Ukraine ‘tense’ as Jewish mother and daughter die in explosion

Flowers left at Schifol Airport in The Netherlands, home of 193 victims of Flight MH-17

British charities working in Ukraine this week said the situation in the country remained “tense” after a Jewish mother and daughter were killed in an explosion in the eastern city of Luhansk and an Israeli died on Flight MH-17.

Their warning comes as pressure mounts on Russian President Vladimir Putin to end his support for pro-Russian rebels, who are widely assumed to have downed the Malaysian civilian aircraft with a surface-to-air missile.

“Our thoughts and prayers are with the families and friends of the 298 passengers tragically killed in last week’s plane crash and the Jewish family and others killed in Luhansk,” said World Jewish Relief (WJR) Campaign Manager Richard Verber.

“As the situation remains tense, we are increasing our work across Ukraine, supporting those most in need.”

Separatists in east Ukraine were this week being accused of hampering crash site investigators, after the Malaysia Airlines flight came down over rebel-held territory.

Of those killed, 193 were Dutch nationals, alongside victims from Israel, Britain, Canada, Australia, Malaysia, Germany, Belgium, Indonesia and the Philippines.

International outrage deepened on Monday when Ukrainian Prime Minister Arseniy Yatseniuk described how the pro-Russian rebels had loaded 251 bodies onto a train, which they then prevented from leaving.

Tony Abbott, the Australian prime minister, blasted the probe into Thursday’s crash, describing it as “absolutely shambolic,” adding that the aftermath was being treated “more like a garden clean-up than a forensic investigation”.

Meanwhile, in Luhansk, Svetlana Sitnikov, 57, and her daughter Anna, 31, were caught up in fighting between government forces and rebels as they headed out to go shopping.

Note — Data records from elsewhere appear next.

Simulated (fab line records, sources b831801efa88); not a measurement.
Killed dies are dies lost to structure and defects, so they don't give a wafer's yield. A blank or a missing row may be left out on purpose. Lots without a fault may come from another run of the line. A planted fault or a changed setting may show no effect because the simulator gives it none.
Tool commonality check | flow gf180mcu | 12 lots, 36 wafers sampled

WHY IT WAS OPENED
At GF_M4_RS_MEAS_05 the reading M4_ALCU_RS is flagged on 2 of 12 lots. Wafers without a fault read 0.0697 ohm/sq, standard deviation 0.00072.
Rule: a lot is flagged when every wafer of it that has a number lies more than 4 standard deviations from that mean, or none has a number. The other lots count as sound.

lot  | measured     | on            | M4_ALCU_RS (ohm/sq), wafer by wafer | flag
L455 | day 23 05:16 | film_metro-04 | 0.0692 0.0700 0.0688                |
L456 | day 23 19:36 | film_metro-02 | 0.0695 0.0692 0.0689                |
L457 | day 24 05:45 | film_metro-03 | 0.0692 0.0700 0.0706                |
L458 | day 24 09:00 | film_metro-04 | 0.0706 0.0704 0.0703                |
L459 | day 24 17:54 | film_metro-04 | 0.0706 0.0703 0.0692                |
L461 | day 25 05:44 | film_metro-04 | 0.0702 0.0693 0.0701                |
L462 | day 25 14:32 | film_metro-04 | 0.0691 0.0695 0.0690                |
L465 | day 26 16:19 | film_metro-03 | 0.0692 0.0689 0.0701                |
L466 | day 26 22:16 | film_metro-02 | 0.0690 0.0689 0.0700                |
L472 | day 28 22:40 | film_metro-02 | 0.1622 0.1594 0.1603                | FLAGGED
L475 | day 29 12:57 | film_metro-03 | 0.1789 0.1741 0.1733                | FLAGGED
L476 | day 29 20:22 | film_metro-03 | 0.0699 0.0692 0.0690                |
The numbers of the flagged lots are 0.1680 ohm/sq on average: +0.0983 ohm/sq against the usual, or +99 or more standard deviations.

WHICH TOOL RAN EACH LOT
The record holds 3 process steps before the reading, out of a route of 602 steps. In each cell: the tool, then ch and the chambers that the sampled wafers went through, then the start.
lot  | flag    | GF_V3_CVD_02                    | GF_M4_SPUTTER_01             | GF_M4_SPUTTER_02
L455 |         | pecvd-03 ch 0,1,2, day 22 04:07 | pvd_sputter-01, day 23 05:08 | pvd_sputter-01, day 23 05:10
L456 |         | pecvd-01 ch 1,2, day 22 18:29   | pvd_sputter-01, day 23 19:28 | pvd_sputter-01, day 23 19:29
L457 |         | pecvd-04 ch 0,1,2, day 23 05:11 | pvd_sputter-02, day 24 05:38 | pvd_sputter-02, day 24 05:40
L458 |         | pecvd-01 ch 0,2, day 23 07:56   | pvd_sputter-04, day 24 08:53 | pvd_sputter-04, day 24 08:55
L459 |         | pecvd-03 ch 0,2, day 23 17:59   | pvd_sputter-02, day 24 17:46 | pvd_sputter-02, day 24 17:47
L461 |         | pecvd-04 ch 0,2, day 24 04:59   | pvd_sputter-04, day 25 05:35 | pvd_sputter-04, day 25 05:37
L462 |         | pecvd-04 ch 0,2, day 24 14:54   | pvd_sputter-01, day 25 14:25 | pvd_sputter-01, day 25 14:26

Zelig Brez, a local Jewish community leader, praised the women as being “among the most active members of the community”. Anna’s 4-year-old son, Vadim, was due to be with them, he said, but the boy had been taken by his grandfather at the last minute.

Other aid agencies, such as the American Jewish Joint Distribution Committee, said they had rehoused hundreds of families flee battle zones in the industrial east, where experts estimate that there are now 80,000 people displaced from the fighting.